Musicians Paying Tribute to Vermont’s Robert DeCormier

Print More
MP3

(Host) Musicians from around the country are honoring the work of Vermont’s Robert DeCormier this year. The occasion is DeCormier’s eightieth birthday and the celebrations mark his life’s work. Vermonters may know him as the director of the Vermont Symphony Orchestra Chorus, but he has deep roots as a conductor and arranger in the nation’s folk music scene.

VPR’s John Van Hoesen reports from a rehearsal in central Vermont.

(Van Hoesen) It’s one of those steamy summer nights, and at the middle school in Duxbury the vocal ensemble “Counterpoint” has gathered for a strenuous rehearsal. Robert DeCormier is intently focused on his newest professional singing group. There’s a lot to do, because in just a few weeks “Counterpoint” will be on stage with Peter, Paul and Mary at a concert in Manchester.

The event will celebrate DeCormier’s eightieth birthday this year and his long association with the famous folk trio. At this rehearsal, Counterpoint is working on some of the new material for the concert:

(DeCormier) “Take Of This World …. It’s like a work song…. You can almost bend the pitch into it….” (Singing, “I can ease the suffering uhmmmmm…”)

(Van Hoesen) It’s the kind of song DeCormier believes in.

(DeCormier) “Look at the world; look at the mess we’re in. We need movements for peace, we need songs to guide us. Look at Martin Luther King and the whole struggle for civil rights and a song like “We Shall Overcome.” Look what that meant to everyone in the world.”

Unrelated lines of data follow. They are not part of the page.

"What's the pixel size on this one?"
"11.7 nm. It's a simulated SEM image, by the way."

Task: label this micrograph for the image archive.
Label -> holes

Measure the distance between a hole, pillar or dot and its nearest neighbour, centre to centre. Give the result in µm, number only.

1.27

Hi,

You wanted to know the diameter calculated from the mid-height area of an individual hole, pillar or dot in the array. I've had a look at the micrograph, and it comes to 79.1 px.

(Van Hoesen) For DeCormier it meant a lifetime in music, which he describes as a duet of folk and classical. His folk roots go back to his days with the CIO labor union chorus, which he joined in the 1940s.

(DeCormier) “I was socially conscious at that point. I really was concerned about the troubles of the world and I’m still concerned about them. I met Pete Seeger. Pete came back from Japan when I was still in the Army and I was in the CIO chorus. And I met him there and began to hang around the folk music people in New York and was there through the whole birth of the Weavers and knew all those people very well.”

(Van Hoesen) When he was studying at the Juilliard School of Music, he began doing arrangements for the Jewish Young Folk singers. One of the soloists in the group turned out to be the young Harry Belafonte. And DeCormier eventually became Belafonte’s conductor and arranger until the early 1960s. He also had a long association as music director of the New York Choral Society.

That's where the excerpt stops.